The Los Angeles Police Department Is The $1.2 Billion Gorilla Draining The City Coffers

Mayor Villaraigosa does not have his priorities straight. He has no problem making cuts in all the important sectors of public life-including the fire department- but he is absolutely adamant about not cutting the city Gargantuan police force. The LAPD has 15,000 employees and an annual budget of $1.2 billion.

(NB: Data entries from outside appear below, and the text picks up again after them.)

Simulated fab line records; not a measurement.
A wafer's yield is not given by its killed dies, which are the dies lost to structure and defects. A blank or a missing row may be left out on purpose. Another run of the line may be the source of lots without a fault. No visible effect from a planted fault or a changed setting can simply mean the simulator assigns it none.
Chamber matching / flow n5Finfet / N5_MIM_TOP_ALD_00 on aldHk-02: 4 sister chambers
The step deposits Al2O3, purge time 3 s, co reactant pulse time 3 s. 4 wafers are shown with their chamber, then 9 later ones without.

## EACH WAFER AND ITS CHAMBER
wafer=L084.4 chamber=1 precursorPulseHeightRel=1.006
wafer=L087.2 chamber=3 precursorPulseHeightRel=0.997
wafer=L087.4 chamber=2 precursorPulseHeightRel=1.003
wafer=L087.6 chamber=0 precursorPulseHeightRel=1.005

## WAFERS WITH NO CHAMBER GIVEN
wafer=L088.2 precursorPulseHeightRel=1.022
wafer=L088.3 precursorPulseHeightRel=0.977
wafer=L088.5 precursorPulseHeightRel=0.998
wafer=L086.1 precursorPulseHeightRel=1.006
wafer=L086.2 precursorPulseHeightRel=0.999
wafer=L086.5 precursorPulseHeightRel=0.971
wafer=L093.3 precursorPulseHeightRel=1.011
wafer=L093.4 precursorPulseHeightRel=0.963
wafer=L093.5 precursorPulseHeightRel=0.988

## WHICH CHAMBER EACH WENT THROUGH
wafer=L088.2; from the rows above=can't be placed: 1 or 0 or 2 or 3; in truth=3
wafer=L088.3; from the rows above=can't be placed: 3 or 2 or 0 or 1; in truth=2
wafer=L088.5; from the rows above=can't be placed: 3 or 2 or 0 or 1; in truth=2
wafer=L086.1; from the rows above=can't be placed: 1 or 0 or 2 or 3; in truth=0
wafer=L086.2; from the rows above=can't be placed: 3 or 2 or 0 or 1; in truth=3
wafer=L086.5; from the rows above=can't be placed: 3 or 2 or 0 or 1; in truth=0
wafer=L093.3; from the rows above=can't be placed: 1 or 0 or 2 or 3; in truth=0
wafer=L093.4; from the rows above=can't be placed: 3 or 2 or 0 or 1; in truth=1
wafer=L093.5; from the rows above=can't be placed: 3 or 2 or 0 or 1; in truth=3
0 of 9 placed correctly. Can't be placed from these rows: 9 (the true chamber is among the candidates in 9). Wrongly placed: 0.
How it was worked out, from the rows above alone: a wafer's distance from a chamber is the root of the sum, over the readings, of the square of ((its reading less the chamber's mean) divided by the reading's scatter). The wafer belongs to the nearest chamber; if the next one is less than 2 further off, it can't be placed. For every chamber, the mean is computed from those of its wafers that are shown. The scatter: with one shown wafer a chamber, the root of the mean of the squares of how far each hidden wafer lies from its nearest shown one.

Even though the budget short fall will top $1 Billion this summer, the city spent between fiscal 2008 and 2009 an astronomical $500 Million for the swanky new headquarters of the LAPD. In April 2009, Villaraigosa and former LAPD chief Bratton announced plans to increase the police department by 10,000 officers. Since then chief Bratton left office to start his own private security firm. This is counterproductive at best, in fact more equitable allocation of city resources such as education, public transportation, prevention efforts and affordable housing would lessen the need for more policing by investing instead in sustaining the communities.

“To Protect And Serve”?

Mayor Villaraigosa’s obsession with “security” is unfortunately shared by most American politicians either Democrats (such as Villaraigosa) or Republicans. It is an irrational policy, and further constitutes a disaster in the making in Los Angeles with its massive police department. It is the same grave systemic problem on the federal level with the military spending, for the sake of “keeping America safe” we put an unbearable and unsustainable strain on the federal budget.

Just think about it for a minute: Los Angeles spend on its police force $1.2 Billion a year, and as a nation we will spend $720 Billion on Defense for 2011. The motto of the LAPD is “to protect and serve”; the 15,ooo employees from the police department will not have much to protect when mid-summer comes and the city is bankrupt from spending too much on them.